Ms. CHU. Okay, thank you.
I would like to ask this to the entire panel and that is
there are many small manufacturers with growth potential that
may not seek assistance with operations, marketing, and finance
because they are simply unaware that it is available. However,
the SBA has many entrepreneurial development programs,
including the Small Business Development Centers and the
Women's Business Centers. What could we do to increase the
awareness amongst the entrepreneurs of the SBA's business
counseling services?
Mr. HITT. I will go first. I agree with you, Congresswoman.
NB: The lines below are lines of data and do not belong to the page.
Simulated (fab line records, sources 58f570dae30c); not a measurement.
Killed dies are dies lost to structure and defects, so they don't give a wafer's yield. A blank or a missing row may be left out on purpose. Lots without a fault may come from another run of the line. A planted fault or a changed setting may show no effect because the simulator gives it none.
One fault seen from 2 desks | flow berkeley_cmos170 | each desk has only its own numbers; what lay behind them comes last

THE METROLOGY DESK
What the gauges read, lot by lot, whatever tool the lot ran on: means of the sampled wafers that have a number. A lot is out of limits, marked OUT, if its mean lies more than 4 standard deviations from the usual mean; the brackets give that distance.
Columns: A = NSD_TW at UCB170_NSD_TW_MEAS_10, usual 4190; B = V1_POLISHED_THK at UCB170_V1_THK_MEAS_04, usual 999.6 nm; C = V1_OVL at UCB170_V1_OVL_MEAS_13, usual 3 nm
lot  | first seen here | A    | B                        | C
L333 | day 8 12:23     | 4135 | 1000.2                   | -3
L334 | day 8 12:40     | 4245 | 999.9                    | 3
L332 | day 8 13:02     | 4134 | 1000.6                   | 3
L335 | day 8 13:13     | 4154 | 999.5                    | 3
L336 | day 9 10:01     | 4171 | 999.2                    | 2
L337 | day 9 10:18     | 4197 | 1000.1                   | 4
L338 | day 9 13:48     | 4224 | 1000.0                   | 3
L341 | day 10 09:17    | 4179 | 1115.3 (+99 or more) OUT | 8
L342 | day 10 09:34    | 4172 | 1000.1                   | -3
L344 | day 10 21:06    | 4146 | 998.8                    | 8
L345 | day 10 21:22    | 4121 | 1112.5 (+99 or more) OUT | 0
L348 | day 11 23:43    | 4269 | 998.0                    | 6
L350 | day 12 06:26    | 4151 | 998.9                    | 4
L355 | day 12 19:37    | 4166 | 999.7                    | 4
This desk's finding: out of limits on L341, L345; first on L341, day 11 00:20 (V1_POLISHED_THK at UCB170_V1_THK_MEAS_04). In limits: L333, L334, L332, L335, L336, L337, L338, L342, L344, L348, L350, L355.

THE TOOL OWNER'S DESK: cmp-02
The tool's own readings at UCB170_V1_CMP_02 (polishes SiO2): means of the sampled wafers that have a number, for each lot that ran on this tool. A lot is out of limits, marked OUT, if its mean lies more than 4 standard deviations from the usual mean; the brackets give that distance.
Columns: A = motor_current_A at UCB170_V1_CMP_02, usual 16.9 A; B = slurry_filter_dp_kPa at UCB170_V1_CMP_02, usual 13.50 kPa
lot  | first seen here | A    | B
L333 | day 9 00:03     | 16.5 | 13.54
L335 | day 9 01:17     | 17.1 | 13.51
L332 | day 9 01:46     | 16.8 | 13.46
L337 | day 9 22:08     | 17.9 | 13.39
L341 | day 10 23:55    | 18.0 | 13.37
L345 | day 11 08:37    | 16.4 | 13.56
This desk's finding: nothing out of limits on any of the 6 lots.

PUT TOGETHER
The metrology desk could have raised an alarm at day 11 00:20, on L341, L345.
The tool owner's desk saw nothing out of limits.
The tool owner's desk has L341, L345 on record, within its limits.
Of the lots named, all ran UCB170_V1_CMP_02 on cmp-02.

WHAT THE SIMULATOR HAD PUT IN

When we came in we saw a number of agencies trying to provide
the same services but doing it in a way that people could not
find them. We brought all of those together. I brought a team
in. We built the website that we have so that someone can go in
and put in the name of the county they are in, they can put in
the type of business, the size of it in terms of its capital
and its program, and it is sort of a decision tree that starts
bringing you down to the programs that are applicable. It is
hard to look at the array of programs out there for an average
person and try to sort out what is applicable to them. So we in
government, at the state level and federal level, ought to do
those things together in order to make it easier for them. I
have this belief that there are people at home at night at 8
o'clock on the web trying to find a way to expand their
business and find capital and looking for people like them that
they can interact with, especially with entrepreneurs. We need
to do more of a job of being an enabler to help them find those
programs.
Mr. HARBERTS. I would just actually reiterate what he is
saying as well. We took advantage of SBA. Seventy years ago was
probably our last time that we used them, but the complexity
that we ran into in the rules and regulations, we got bogged
down in that and we just did not have anybody to help us. So we
have not used them since. But I think if they can streamline
that a little more than it is already, make it easier, it would
be a win-win.
Ms. XU. I am thinking that because most of the SBA programs
to sponsor or guarantee a commercial bank to offer loans. So
working with commercial banks and letting commercial banks be
the ambassador for those programs because a lot of the small
businesses deposit with banks, so making them be the advocate
of those programs and the informers of those programs held
special events for SBA to come to local branches where small
businesses tend to gather is a great grassroots level awareness
to raise.
Ms. MILLS. I agree with all of those. I would also
highlight that you could use word of mouth. There are
organizations that particularly small business entrepreneurs do
not have peers that they can frequently speak with about these
things, and so oftentimes they join organizations like YPO and
some others. And if that can help spread the word, then that
would be a way that they could learn.
The other thing is just I do some additional work with
financial literacy and financial capability, and one of the
things that shows up repeatedly there is that people do not
absorb things until the moment at which they need the
information. And so finding ways to insert that relevant
information into the decision point when it becomes relevant--
for example, potentially with the commercial banks--would be, I
think, the best way to do it because although people do sit at
home at 8 o'clock every night, I think you are completely
right. They probably do not necessarily notice what they might
need a month from then when it comes to that decision point. So
both of those things. I think that the decision tree is
brilliant and the website is a great idea, but I would also try
to insert it when the decision is being made and when the
regulations are being dealt with.
Ms. CHU. Yeah. Very good point.
Ms. Mills, you mentioned in your testimony that access to
capital continues to be a challenge to small businesses trying
to expand. This is one of the most critical issues particularly
for this Committee. Can you expand on specific policy
recommendations this Committee could take up to expand access
to capital to small businesses, especially those in
manufacturing?
Ms. MILLS. Yes. I think this is a complex area because
typically it is not the best idea for the capital to be coming
from the government. You are trying to incentivize banks and
commercial lenders to be willing to loan to a circumstances
that to them I think seems quite risky. So ways to mitigate
that risk, I am not sure exactly what those would be, but
receivables, financing, things like that might be helpful.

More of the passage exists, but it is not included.